Chicks Against Palin


McBush/Palin SpinWatch 2008: Taxes by Buttercup
September 9, 2008, 1:26 am
Filed under: Republican, Taxes

Amidst Pitbull Palin’s snarky one-liners during her speech at the Republican National Convention, she threw in the standard accusation about how Democrats are all about “big government” and how Democrats are going to raise taxes if they get elected.   As expected, all of the Republicans in the audience hissed and booed,. stomping their feet in mock horror for the cameras.  McBush made the same accusation about Obama, saying:  “I will keep taxes low and cut them where I can.  My opponent will raise them.”

Putting aside for a moment how the Republicans, with all the money they have spent on the military, training and providing arms to foreign governments, and invading Iraq during the last 8 years, could possibly be called anything but big government, let’s look for a moment at the tax reality.

According to the non-partisan Tax Policy Center, cited in the New York Times:

McBush’s accusation ”drastically simplifies what the candidates’ tax plans would do. Mr. McCain would preserve all of the Bush tax cuts, while Mr. Obama would let them expire for those making more than $250,000 a year. Mr. McCain would also double the child tax exemption to $7,000 and reduce business taxes. Mr. Obama would reduce income taxes and provide credits for people earning less than $250,000 a year. The nonpartisan Tax Policy Center found that Mr. Obama’s plan would amount to a tax cut for 81 percent of all households, or 95.5 percent of those with children. The center calculated that by 2012 the Obama plan would let middle-income taxpayers keep about 5 percent more income on average, or nearly $2,200 a year, while Mr. McCain would give them an average 3 percent break, or about $1,400. The richest 1 percent would pay an average $19,000 more in taxes each year under Mr. Obama’s plan but see a tax cut of more than $125,000 under Mr. McCain.

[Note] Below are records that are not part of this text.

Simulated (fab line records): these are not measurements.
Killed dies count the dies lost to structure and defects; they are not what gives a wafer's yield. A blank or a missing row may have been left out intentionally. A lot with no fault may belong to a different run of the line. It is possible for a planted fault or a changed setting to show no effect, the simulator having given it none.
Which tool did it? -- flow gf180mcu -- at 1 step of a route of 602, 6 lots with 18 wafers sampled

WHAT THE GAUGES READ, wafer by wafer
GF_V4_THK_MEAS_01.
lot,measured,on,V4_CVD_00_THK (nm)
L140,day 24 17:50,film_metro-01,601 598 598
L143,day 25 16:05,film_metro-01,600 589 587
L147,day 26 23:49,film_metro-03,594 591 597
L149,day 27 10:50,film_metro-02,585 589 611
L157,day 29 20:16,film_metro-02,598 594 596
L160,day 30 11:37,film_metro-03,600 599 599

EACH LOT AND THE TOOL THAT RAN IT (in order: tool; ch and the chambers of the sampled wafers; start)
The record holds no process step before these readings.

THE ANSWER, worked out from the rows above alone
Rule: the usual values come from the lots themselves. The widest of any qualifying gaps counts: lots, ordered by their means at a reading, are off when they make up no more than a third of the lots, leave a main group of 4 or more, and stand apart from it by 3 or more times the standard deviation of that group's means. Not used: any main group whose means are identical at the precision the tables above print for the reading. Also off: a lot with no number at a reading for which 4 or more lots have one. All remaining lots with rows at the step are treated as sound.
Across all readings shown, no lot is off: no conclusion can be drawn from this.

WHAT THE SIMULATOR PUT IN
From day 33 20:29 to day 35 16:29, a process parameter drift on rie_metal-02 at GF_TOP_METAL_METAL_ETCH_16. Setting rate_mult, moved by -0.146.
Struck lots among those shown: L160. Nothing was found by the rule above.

The difference between what Obama and McBush propose with regard to taxes is that under McCain – as under Bush – the most wealthy people in America benefit from large tax cuts, whereas under Obama’s plan the majority of the population gets tax cuts, and the rich, apparently, get taxed by a few more thousand dollars, which is something they can easily afford with no detrimental impact on their wealth.  Keeping a few more thousand dollars in the hands of the majority of Americans will boost the economy far more than keeping that money in the hands of the rich – its means parent can spend money on vacations, transportation, buying insurance, christmas presents for their children; the purchasing power that our economy needs to make it hum in a way it hasn’t been under Republican Rule.
The numbers clearly belie the Republican spin efforts.  Obama is going to cut taxes for the majority of the population.  Chew on that Palin.